That, despite the fact that our economy is in a shambles and Americans are dying for lack of health care insurance. By the way, some of those same “bleeding heart war-hawks” who drummed up so much compassion for the Afghani shared, in yesterday’s Health Care Summit, that Americans should “suck it up” and quit smoking and eating so much and they wouldn’t have as many expensive health problems.
OK, so — $38 billion, that’s real money, that’s our tax dollars at work. One of the more curious things about that money is that more than half of U.S. assistance to Afghanistan —roughly 54%—has gone to security programs, mostly the training and equipping of Afghan security forces.
In June 2009, Congress approved the FY2009 supplemental appropriations (P.L. 111-32, H.R. 2346), closely following the Administration request for Afghanistan aid. The legislation provides an additional $3.6 billion in the Afghan Security Forces Fund (ASFF).
Now, I don’t know about you but $40 billion seems like more than enough money to train and outfit a national police force for a country like Afghanistan. In addition, we’ve had eight years to make this happen so, where are we on that project?
In 2006, four years into the program, the Inspectors General of the State Department and the Department of Defense issued a joint Interagency Assessment of Afghanistan Police Training and Readiness in which they found that:
“ANP’s [Afghan National Police] readiness level to carry out its internal security and conventional police responsibilities is far from adequate. The obstacles to establish a fully professional ANP are formidable. Among them are: no effective field training officer (FTO) program, illiterate recruits, a history of low pay and pervasive corruption, and an insecure environment.”
Assessment
The police training program has been well conceived and well executed. Trainees, instructors, and MoI officials are very positive about the program. The training program has made a good start in raising professional standards and competence. Processes and systems have been put in place to enhance readiness and improve how police recruits are vetted, paid, assigned, and equipped. Nevertheless, the readiness level of the ANP to meet its internal security and conventional law enforcement and community-policing mission remains low.
Americans, Germans, other coalition partners, and the Afghans themselves share this judgment. Despite great strides in delivering training, developing an effective, efficient, and self-sustaining police force will take time. Official U.S. government program planning carries through FY 2010, but everyone the assessment team spoke to in Afghanistan believes that the program’s success will require substantial international assistance to the Afghan police well beyond that date.
Personnel Numbers – Unreliable
“It is difficult to determine the exact number of police on duty. A June 2006 CSTC-A report shows an ANP strength of approximately 70,000 – substantially higher than the end strength authorized in the Tashkil. Reports on actual numbers of police, however, are unreliable. They are inflated and there is no personnel accounting system in place. Numbers of on duty police are determined by the salaries delivered to police stations according to the number of patrolmen listed on the roles.”

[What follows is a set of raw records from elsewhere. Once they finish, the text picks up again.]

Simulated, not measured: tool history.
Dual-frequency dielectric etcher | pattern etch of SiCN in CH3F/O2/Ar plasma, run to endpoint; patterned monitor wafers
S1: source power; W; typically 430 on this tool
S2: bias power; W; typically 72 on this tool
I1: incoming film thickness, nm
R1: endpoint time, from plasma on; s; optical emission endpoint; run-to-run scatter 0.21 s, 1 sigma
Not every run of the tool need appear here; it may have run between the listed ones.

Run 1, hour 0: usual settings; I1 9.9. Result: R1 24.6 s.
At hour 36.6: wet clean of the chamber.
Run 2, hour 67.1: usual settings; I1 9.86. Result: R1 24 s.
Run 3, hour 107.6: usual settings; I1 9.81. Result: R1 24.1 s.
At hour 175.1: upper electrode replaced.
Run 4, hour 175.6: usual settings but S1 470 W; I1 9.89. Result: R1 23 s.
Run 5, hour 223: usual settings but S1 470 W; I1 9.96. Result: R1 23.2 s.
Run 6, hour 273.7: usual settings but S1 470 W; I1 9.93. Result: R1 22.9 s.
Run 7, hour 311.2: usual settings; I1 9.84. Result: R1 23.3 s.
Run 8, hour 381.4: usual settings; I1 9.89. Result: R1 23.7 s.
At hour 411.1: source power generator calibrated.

I have no experience of the military, however that personnel accounting system does not strike me as a sound business practice on the part of the paymasters.
A more recent assessment (November 2009) published in The Guardian (UK), on the occasion of a rogue Afghan policeman killing British troops, did not paint a rosy picture of progress made in the meantime:
“The Afghan national police has achieved a reputation for being badly trained, riddled with drug addicts and, many fear, infiltrated by secret Taliban agents. Despite the importance of the Afghan police – increasingly seen by counterinsurgency experts and desperate western politicians as vital to gradually bringing conflict in Afghanistan to a close – it is now acknowledged that the international community failed to build an effective and functioning police force. Many critics have argued that, because it was raised locally, not nationally, the loyalties of officers have often been to local leaders.”
“For a number of years, many Afghans have feared the police force as much as the Taliban, with officers supplementing their wages by extorting money at checkpoints, taking kickbacks from drug producers and even asking the victims of crime to pay before investigations are made.”
“The European Commission issued an independent report written by professional policemen who were appalled to discover that some police, particularly about 15,000 hired in the run-up to the presidential elections, received just three weeks’ training.”
“It also criticised a multibillion dollar American programme called Focused District Development (FDD) that has been promoted as a solution to the country’s police problems but gives new recruits just eight weeks of training.”
“’It is barely conceivable how eight weeks’, let alone three weeks’, training can adequately bring any form of security other than cosmetic,’ the report said.”
“Even more damning was the authors’ warning that desperate recruiters dropped their vetting standards in order to replace officers killed in dangerous southern provinces such as Helmand and Kandahar, making it easier for insurgents to infiltrate police ranks.”
“A confidential report by the European Union’s office in Kabul pointed out that large numbers of police were killed each year – perhaps as many as 10% of the entire force – because of their poor training and their use in pitched battles against the Taliban in the lawless south.”
So who is providing this (very expensive) “poor training”?
“The US has pumped billions of dollars into its FDD programme, which intensively trains police away from the country’s 364 districts. But the teaching curriculum has been criticised for focusing too much on basic survival skills rather than police responsibilities. Questions have been raised about the quality of the teachers, many of whom are privately contracted by the US company DynCorp.”
“Philip Alston, the UN special rapporteur on extrajudicial killings, warned in May last year that it risked simply creating better-trained criminals – or police who “would be able to extort more effectively”.
“A European police official said many of the DynCorp staff were “former US campus security guards” unsuited to the job.”
“Analyst Seth Jones said DynCorp represented a “mixed bag”, with knowledgeable officers balanced out by “people who don’t have a lot of experience and don’t have any understanding of the culture or history of Afghanistan.”
So, I haven’t solved the Mystery of the Afghan Cash Surge and I kind of doubt that anyone will, any time soon. Where’s that money coming from in “the poorest country in the world”? Your guess is as good as mine – but I’d be willing to bet that a bunch of it started out in the form of a check made out to the Internal Revenue Service.